Radical Lives Matter An Old, Old Story

Scott Walter:

Are you surprised that as anarchists loot, a mainstream publisher issues, and National Public Radio boosts, a book that justifies looting?  Why? Property is theft, the anarchist Proudhon declared in the 1800s, echoing a sentiment of the Marquis de Sade from the 1700s.

Are you surprised Black Lives Matter leaders call for ending the nuclear family? Why? In 1848 Marx demanded Abolition of the family! in The Communist Manifesto.

Are you surprised the establishment press believes injuries in this year’s urban violence are always caused by “police brutality”? Why? As a Black Panther in 1968, Eldridge Cleaver invented a bogus martyrdom-by-police for his comrade Bobby Hutton and fed it into the media via a white radical who became a Los Angeles Times reporter.[1]

In short, the radical ideas and violence associated with the Black Lives Matter movement are simply the latest eruptions of a type of left-wing politics that goes back decades, at least. Indeed, current movement leaders are tied directly to radical leaders and groups from a half-century of failed movements like Occupy Wall Street, Black Liberation, the Weathermen, Students for a Democratic Society, and the Black Panther Party. This unsavory political current also encompasses still more disturbing cases of extremism, including the Charles Manson cult and the Peoples Temple led by Jim Jones, notorious for a mass suicide in Guyana that took over 900 lives with poisoned Kool-Aid.

Some, like Alexander Solzhenitsyn and his fellow Soviet dissident Igor Shafarevich, as well as the philosopher Eric Voegelin, would argue that this kind of fanaticism goes much further back, that it is rooted in a permanent temptation of the soul to rebel against the human condition.

If these claims seem far-fetched, let us test them against the youthful Black Lives Matter movement by considering first its organizational history, then the intellectual history of its most prominent leaders, and finally its place in the history of left-wing movements in America.
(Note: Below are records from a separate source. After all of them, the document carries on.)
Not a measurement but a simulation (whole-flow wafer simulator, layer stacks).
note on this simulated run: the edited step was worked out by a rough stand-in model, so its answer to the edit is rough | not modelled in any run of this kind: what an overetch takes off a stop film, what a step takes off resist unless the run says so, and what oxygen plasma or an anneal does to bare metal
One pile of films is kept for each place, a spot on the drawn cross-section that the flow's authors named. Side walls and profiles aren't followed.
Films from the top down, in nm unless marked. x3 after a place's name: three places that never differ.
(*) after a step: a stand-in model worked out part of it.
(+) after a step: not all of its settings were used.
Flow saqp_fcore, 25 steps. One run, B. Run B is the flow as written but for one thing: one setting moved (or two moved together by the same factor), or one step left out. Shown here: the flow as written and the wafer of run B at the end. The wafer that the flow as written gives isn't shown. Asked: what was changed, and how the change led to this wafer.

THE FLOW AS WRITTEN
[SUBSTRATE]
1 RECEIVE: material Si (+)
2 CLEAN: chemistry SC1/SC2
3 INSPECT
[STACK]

Several themes will recur in these interconnected stories: political extremism based on Manichaean dualisms (“No bad protestor, No good cop,” for instance); education in Marxist-Leninist theory and adoration of Marxist-Leninist tyrants around the world; hatred of law enforcement personnel and the country whose laws they enforce; non-traditional (to say the least) families and sexual lives; and a tendency to leap from one extreme to its opposite (from pacifism to murderous violence, for example).